In C it has in many year been the common way to write argument-free functions as fun(). It should however be you go-to naming scheme to write fun(void) instead.

Why? Because the assembly created from the two is actually not identical. In at least x86_64 you will see that fun() actually takes up one more operation = 2bytes more per function.

To explain it, try to look at this perfectly valid piece of C code:

int fun();
int fun(int foobar){
    return 0;

This is valid because fun() simply means “no info about the arguments given except that they are not variadic”. Take this in contrast to fun(void) where you tell it that there will be no arguments at all.

Check this example for why it fills more in assembly:

int funA();
int funB(void)
int funC(){
    return 0;

Here you can look at the difference between when funA() and funB() are called. So in the following assembly code check out the line that suddenly precedes the funA() call.

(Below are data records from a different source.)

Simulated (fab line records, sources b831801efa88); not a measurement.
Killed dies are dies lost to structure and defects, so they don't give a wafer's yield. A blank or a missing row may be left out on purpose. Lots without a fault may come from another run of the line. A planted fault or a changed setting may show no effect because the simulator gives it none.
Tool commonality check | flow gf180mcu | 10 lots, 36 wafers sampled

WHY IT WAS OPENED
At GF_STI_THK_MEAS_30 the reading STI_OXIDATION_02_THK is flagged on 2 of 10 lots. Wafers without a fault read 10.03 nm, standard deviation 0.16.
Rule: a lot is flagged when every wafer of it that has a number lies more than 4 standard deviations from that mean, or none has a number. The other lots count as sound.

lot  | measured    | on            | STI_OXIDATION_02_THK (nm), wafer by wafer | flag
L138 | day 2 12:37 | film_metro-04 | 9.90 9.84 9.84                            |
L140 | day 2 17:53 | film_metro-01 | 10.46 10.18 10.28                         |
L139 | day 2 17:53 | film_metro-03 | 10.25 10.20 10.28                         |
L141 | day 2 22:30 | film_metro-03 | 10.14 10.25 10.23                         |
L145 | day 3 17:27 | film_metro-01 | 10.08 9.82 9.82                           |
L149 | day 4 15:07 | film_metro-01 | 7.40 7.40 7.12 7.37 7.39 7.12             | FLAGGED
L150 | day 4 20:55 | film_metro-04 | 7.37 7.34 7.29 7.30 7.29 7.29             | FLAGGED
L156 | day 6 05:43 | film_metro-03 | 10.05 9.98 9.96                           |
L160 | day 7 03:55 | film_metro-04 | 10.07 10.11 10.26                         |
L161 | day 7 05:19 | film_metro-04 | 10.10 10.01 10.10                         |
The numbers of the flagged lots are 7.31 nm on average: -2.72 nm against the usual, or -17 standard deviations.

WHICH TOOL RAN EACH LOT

  pushq %rax        <-- stack realignment for callq
  xorl %eax, %eax   <-- %al is set to zero with eax^eax
  callq funA        <-- call funA
  callq funB        <--- notice that %al was not zeroed this time 
  xorl %eax, %eax   <--- set return to zero
  popq %rcx

So not setting the args to void means that we need to zero eax before the call of funA every time. xorl %eax, %eax is the generic x86_64 instruction to zero a variable length register. It might not be heavy on the system but in terms micro-optimizations this is a fair point.

So to make sure you use funA(void) next time, remember to use the compiler arguement -Wstrict-prototypes. This will give a warning if you are not clear about your arguments (as in funA() ) and so you will be forced to learn.

Do note that this is only a problem in C and not C++ as C++ actually interprets funA() as “function taking no arguments”.